2. You can plan investments regularly. For, additional purchases can be processed through Credit Card without hurting your investment plan.

3. If you own a business, funds never come at the right time always. In such cases, you can manage certain important bills with a Credit Card.

So far, you would have understood why a Credit Card plays a role of money buddy in your life. But the friend can quickly turn into a foe when you start skipping the payments.

What happens when you do not pay on time?

The interest for the Credit Card is calculated in a fixed rate based on the outstanding of the current month. The interest rate varies from 18 to 35%. The provider’s policy and the applicants’ eligibility decide the rate of interest. You need to pay the interest on the outstanding amount on or before the due date.

When you do not make the payment on time, the interest is calculated as a daily balance method, and the same is how the interest for fresh billing is also calculated. The same is the case when you make any cash withdrawals as well. In these cases, the interest is charged from the date of transaction until you make the payment completely for the cash withdrawal. When you cannot make the payment completely, and make only a partial payment, the charges are applicable for the entire due amount.

The formula the bank uses to calculate the daily interest is:

(Total Outstanding Amount X (interest rate charged by the bank) x 12 months) x number of days of outstanding/ 365

Have you heard about the interest-free period?

When you make any purchase just after the bill is generated, and your transaction is not billed until another 30 days. If you make payment before the next bill, you need not pay interest on the same. But missing the payment due date can lead to disaster.

The interest on the outstanding is calculated based on each day you have refrained from making the payment. You are penalized for each day’s delay. The charges are piled up massively, and for missing a few days, you will be paying for years. Another disadvantage is missing the payment is that your credit score gets affected.

Your CIBIL score goes low as 30% of your credit rating is based on your Credit Card payment discipline. When you miss the Credit Card payment, your score depreciates at a faster rate. So, if you are thinking of applying for a loan in future, you must get regular in repayment of credit card dues.
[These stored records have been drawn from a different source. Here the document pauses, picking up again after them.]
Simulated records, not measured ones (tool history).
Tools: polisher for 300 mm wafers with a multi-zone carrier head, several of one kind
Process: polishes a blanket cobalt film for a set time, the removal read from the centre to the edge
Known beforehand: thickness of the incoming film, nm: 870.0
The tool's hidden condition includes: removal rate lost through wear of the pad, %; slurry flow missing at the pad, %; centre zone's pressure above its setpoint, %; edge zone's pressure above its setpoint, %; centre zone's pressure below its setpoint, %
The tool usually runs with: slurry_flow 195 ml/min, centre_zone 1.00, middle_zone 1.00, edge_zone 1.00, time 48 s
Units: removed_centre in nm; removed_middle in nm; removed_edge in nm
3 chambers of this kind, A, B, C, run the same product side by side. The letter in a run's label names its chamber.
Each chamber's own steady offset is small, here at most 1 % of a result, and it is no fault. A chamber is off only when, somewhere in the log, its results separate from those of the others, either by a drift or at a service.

Herein it is important to understand that a personal loan is also not the right tool to repay your Credit Card bills.

1. The first and foremost rule of dealing with Credit Card is to pay before the bill due date. Do not consider any sort of delays. Whether you set an SI or make NEFT payments or pay through the mobile app, you must ensure the timely payments.

2. If you have many Credit Cards, assess the interest rates on each card when you find it difficult to pay any bill on time. Consider opting for the balance transfer option for the card with a higher rate of interest. This way, you can bring down a bit of the charge.

3. If you can, convert into EMIs. The charges can be lowered, and also there is a definite way of getting the amount closed. Also, you need to find how much time it would take to close the outstanding. If you are expecting to do the same in 2 months, converting into EMI is not advisable.

4. Do not aim to use Credit Cards as and when you like. Own cards only when you have the need for the same. An active card can always be used to meet unexpected expenses or during an emergency. For one-off usage, for example, if you need to buy a bike, opt for a loan rather than swiping your Credit Card.

5. Pay more than the minimum due. Else, you will keep paying the minimum due only.

Do not say yes to all the offers which promise you to sell the best Credit Cards. It can be a tempting offer but can worry you in the long run. Always keep a tab on what you do. Do not get Add On cards on all the Credit Cards. There are high chances of missing the payment due, and if your spouse or kids use the same, do not fail to keep a tab on it. You should also check the messages from the Credit Card companies about the purchases. This can help you keep away from the worry of fraudulent activities.